Basic Architecture of Parallel Systems


Parallel systems tend to be divided into two groups: shared memory, where there is a single address space and physical memory system, and distributed memory, where each processor has its share of the system's memory attached to it. Here address space refers to what you as a programmer see. On a four-processor shared memory machine you might declare an array A(100) of length 100 and access its k-th element by simply referencing it via A(k) from any processor. A distributed memory machine requires you to declare A in four parts, each 25 entries long - and when you reference an element you must keep track of both the entry and which processor "owns" that particular datum.

The division is not strict; the Illinois Cedar machine (circa late 1980's) had local memory attached to each group of eight processors forming a shared memory component, with each processor able to access a global shared memory as well. Long before multicore systems, many companies provided "distributed shared memory" machines, which present a single address space to the user, but have that memory physically distributed. The OS, runtime system, and hardware then handles accessing the right entry and the user does not have to keep track of which processor "owns" it. They are also called NUMA machines, for Nonuniform Memory Access, since it usually takes longer to access an operand physically residing on a remote memory than on a local one. Another related term is CC-NUMA: cache-coherent NUMA.

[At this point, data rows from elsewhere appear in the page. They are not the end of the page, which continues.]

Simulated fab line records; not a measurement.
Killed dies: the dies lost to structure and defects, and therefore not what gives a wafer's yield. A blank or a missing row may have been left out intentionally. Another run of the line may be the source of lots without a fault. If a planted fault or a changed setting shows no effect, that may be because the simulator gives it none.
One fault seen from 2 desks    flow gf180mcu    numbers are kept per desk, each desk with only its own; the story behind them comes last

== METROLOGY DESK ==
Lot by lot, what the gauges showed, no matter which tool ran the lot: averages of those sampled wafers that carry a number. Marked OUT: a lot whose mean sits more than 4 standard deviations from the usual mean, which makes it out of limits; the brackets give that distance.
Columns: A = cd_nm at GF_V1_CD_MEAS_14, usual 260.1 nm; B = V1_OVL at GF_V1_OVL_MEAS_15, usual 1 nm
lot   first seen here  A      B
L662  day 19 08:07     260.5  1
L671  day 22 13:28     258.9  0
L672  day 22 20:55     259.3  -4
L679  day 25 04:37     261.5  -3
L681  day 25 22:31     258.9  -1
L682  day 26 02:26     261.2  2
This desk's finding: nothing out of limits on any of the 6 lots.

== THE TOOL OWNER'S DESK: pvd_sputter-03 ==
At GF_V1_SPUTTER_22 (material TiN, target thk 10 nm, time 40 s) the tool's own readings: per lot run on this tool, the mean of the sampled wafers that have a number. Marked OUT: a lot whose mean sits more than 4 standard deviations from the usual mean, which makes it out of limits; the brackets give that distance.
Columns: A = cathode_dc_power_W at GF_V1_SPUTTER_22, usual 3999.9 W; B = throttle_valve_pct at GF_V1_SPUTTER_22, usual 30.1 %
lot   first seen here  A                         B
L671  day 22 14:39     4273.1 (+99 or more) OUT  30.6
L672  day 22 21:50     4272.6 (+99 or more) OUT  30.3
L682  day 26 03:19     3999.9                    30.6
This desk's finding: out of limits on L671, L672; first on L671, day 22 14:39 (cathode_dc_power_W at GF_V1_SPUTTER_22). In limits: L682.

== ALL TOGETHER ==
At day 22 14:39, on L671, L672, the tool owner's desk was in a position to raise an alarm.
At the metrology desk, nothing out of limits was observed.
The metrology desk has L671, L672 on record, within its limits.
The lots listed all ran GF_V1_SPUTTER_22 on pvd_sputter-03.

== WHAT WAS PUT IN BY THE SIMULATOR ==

Some understanding of basic uniprocessor memory systems is needed. The emphasis on memory systems here is because of the fundamental performance principle of scientific computing: most numerical computations are limited not by processor speed, but by the time of getting data to and from the processor.


Memory Banks

[Note: this is not critical for non-vector machines, and is here for completeness. If you don't understand it, don't worry too much] Modern computer systems (including workstations) have memory divided into a set of banks or modules. Logically, memory to a user is just a single vector running from address 0 to M-1, where M is the number of addressable words or bytes on the machine. Physically, however, the memory addressed is interleaved amongst the banks.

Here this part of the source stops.